With regard to the prayer for prohibition, counsel submitted that it was wishful thinking as the interested party had not been appointed as the chief of the location.

Counsel went on to submit on the basis under which a Constitutional petition would succeed and relied on a number of cases including the case of Mannaseh Guyo and 260 Others Vs Kenya Forest Services (2016) EKLR.

These submissions in application number two of 2 of 2017,were by consent also applied to application number 1 of 2017, as the facts were similar.

I have considered the two applications, the documents filed, and the submissions on both sides. I have also considered the authorities cited to me. In my view, the issues for determination are as follows:-

1. Whether the application is a proper application for judicial review.

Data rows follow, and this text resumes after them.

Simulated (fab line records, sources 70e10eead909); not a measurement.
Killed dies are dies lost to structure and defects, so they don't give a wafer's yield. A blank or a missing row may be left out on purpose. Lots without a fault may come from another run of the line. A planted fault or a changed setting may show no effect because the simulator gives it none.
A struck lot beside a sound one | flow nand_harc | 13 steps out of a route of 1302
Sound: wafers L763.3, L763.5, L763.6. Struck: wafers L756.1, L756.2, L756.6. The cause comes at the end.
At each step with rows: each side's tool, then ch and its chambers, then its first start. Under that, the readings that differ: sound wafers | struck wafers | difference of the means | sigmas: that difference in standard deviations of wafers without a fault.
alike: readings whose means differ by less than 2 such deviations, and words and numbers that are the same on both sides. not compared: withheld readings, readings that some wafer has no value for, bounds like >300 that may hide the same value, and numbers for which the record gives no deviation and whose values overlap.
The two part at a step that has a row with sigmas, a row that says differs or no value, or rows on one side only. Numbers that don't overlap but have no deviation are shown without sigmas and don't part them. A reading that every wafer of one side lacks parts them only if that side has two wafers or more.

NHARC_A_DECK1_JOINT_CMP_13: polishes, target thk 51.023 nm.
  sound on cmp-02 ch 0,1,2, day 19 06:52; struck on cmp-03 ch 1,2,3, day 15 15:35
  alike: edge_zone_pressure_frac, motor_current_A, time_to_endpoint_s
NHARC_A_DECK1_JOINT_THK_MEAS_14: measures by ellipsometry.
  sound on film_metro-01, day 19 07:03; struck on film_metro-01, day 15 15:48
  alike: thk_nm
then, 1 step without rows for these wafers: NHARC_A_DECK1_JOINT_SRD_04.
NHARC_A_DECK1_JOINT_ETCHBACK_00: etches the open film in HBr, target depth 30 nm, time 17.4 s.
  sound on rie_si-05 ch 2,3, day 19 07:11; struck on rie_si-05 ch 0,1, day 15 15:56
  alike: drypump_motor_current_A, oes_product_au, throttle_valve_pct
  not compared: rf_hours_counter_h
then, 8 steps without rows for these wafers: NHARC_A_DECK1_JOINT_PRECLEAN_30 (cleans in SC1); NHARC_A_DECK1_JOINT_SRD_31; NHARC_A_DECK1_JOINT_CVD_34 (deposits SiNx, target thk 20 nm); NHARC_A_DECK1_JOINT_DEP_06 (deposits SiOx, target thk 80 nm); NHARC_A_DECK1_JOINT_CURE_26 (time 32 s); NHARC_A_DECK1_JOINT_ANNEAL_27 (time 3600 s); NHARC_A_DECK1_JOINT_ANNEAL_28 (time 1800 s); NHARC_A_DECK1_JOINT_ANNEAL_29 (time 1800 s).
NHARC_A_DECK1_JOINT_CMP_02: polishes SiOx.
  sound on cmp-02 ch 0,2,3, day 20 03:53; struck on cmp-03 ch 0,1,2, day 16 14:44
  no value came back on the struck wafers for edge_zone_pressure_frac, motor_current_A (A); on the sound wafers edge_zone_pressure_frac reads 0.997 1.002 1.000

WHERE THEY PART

2. Whether the applicants have locus standi to bring the applications.

3. Whether the prayers certiorari for can be granted.

4. Whether the prayers for mandamus can be granted.

5. Whether the prayers for prohibition can be granted.

6. What should be the order as to costs.

The two applications herein are judicial review applications brought under Order 53 rule 1(2) and (4) of the Civil Procedure Rules. They have been brought through a Notice of Motion after leave was granted by the court through a Chamber Summons dated 8th March 2017. The Notice of Motion procedure read herein is the correct procedure under Order 53 rule 3 (1) of the Civil Procedure Rules which states as follows:-

“When leave has been granted to apply for an order of mandamus, prohibition or certiorari, the application shall be made within 21days by notice of motion to the High Court, and there shall unless the judge granting leave has otherwise directed be at least 8 clear days between the service of the notice of motion and the day named therein for the hearing.”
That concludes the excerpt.